Federal Reserve Board Gov. Sarah Bloom Raskin believes the mortgage servicing industry needs to overhaul its practices and be more accountable, delivering the central bank's toughest words to date on the subject.
At a housing conference in Utah late last week, Bloom Raskin dismissed current servicing practices as a "broken system," and called on the industry to change how servicers are compensated, restructure pooling agreements and improve organizational accountability.
"For those in the housing and mortgage fields, making needed changes will not be easy," Bloom Raskin said, according to a copy of her prepared remarks. "In particular, for those in the mortgage servicing industry, it means difficult changes and significant investments to rectify broken systems. … Until these operational problems are addressed once and for all, the foreclosure crisis will continue and the housing sector will languish."
According to figures compiled by National Mortgage News and the Quarterly Data Report, the servicing industry has consolidated dramatically the past decade with five firms — Bank of America, Wells Fargo, Chase, CitiMortgage, and Residential Capital Corp. — controlling 64% of the nation's $9.8 trillion of housing receivables.

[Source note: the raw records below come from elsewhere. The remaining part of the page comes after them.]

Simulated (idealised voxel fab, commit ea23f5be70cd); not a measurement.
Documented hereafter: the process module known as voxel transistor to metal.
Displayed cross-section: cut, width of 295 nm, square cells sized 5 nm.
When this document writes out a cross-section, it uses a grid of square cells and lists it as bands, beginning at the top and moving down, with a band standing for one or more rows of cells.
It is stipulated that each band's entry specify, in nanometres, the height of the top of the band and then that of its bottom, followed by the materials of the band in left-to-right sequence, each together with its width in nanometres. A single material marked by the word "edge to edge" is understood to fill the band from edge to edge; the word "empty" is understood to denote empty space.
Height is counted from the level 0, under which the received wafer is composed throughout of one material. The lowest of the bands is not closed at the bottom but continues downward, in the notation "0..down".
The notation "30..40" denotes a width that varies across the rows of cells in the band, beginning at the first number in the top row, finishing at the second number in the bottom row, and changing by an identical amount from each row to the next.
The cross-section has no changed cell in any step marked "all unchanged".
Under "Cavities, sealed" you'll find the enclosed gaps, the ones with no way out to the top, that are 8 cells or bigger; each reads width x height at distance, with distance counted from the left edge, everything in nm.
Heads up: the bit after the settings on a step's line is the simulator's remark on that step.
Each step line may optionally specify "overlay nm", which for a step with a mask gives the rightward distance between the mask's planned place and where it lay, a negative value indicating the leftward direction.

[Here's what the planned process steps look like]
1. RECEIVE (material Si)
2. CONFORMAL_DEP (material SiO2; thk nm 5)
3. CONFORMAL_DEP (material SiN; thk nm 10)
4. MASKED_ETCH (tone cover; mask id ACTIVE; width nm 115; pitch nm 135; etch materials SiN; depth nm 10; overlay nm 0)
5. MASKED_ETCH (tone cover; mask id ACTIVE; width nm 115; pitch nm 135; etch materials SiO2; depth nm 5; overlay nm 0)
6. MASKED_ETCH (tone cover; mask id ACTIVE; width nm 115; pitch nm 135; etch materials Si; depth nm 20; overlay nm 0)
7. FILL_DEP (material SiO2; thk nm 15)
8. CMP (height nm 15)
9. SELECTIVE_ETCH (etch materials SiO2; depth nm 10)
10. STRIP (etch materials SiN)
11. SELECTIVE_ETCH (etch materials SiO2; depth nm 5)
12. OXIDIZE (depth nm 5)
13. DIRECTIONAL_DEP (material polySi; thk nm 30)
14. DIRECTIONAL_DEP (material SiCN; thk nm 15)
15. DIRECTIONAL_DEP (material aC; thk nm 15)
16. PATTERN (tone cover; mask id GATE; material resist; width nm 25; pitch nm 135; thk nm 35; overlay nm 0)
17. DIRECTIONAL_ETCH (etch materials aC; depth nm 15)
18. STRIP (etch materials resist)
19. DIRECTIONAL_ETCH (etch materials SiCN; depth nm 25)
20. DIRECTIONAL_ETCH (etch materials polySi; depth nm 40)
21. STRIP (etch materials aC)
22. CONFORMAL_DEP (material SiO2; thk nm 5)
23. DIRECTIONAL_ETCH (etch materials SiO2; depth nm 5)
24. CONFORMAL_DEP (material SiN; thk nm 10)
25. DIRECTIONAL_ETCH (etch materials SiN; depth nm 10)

Bloom Raskin said regulators are due to release their review of servicing standards later this month, and what they have found is disturbing. "The preliminary results from this review indicate that widespread weakness exists in the servicing industry," Bloom Raskin said. "The agencies intend to report more specific findings to the public soon, but I can tell you that these deficiencies pose significant risk to mortgage servicing and foreclosure processes, impair the functioning of mortgage markets and diminish overall accountability to homeowners."
For the first time, Bloom Raskin elaborated on just what changes the Fed desires. First, she called on bank holding companies to be more accountable for the actions of their servicing units.
"For those servicers who are subsidiaries or affiliates of a broader parent financial institution, the responsibility for change and further investment absolutely extends up to that parent company, many of which have enjoyed substantial profits while their servicing arms have been run on the cheap," Bloom Raskin said.
She also called for strong corporate governance procedures for servicers that are monitored and enforced enterprisewide to prevent breakdowns.
"Servicers need sound policies and procedures that outline the rules, laws, standards and processes by which internal operations are assessed," Bloom Raskin said. "Senior executives need to emphasize compliance and qualitative measures over short-run cost efficiency, and need to articulate the presence of adequate quality controls and audit processes to identify risks and take timely, corrective actions where needed. Corporate leadership needs to communicate performance expectations that hold all business lines accountable to strong procedural controls."